Reputation: 3095
I'm not even sure this is possible in a query, but here goes. I'm cleaning up data coming into our system from a 3rd party. They're creating a not-so-unique unique string for each person in a group that consists of the first 3 letters of the first name and then the dob in yyyymmdd format. On the few that are duplicates, I want to append -1, -2, -3 etc. to that ID so they truly are unique.
JOH19700101 0001 JOHN SMITH 1970-01-01
JOH19700101 0001 JOHNSON SMITH 1970-01-01
JOH19700101 0002 JOHN SMITH 1970-01-01
In the above, the first two IDs (JOH19700101) need to have -1 and -2 appended because they are in the same group (0001). The 3rd can remain the same as he's in a different group (0002).

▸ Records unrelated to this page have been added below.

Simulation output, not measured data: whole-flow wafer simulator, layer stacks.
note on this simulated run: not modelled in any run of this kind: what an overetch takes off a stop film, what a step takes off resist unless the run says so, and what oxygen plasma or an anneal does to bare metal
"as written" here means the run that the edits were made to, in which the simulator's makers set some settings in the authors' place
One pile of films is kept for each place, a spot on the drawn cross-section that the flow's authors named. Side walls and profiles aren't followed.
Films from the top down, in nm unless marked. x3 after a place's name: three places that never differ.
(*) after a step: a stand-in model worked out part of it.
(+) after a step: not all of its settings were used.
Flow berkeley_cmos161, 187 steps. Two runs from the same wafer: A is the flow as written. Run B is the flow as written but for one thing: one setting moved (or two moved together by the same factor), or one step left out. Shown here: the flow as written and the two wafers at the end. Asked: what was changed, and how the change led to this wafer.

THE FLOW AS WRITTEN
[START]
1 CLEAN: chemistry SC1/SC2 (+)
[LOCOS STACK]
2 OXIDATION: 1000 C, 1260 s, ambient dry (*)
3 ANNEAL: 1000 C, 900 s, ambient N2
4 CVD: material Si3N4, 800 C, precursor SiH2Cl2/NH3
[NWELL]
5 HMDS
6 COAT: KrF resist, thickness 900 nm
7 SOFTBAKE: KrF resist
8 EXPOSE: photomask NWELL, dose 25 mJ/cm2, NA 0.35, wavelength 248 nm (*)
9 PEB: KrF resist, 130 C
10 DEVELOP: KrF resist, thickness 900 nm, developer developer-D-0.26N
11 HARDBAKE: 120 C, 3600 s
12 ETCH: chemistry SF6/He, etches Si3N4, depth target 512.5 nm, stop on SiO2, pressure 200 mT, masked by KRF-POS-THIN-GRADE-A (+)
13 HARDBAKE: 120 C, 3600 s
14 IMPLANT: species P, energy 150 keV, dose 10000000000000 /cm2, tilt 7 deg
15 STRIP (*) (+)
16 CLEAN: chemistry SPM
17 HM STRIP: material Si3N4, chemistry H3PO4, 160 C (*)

Selecting the duplicates was easy enough:
SELECT x.id, x.uid, x.group, x.name, x.dob
FROM import x
INNER JOIN (
SELECT uid
FROM import
GROUP BY group, uid
HAVING COUNT(uid) > 1) z ON x.uid = z.uid;
Is there a way to add an update to this so that the first two samples would get new UIDs of JOH19700101-1 and JOH19700101-2 respectively?
Upvotes: 1
Views: 59
Reputation: 603
This will give you unique uid values although it could benefit from one small refinement. Right now the number that is appended keeps incrementing, so your first pair of dupes will get -1 and -2 appended to their uids, then the next pair -3 and -4, and so on.
It should be possible to reset @inc somehow, however as it stands this will ensure that all of your uid values are unique, and that identical uids in different groups will remain unchanged.
SET @inc :=0;
UPDATE
`import` i
JOIN (
SELECT uid, `group`
FROM `import`
GROUP BY `group`, uid
HAVING COUNT(uid) > 1) d ON
i.uid = d.uid AND
i.group = d.group
SET
i.uid = CONCAT(i.uid, '-',@inc:=@inc+1)
Upvotes: 1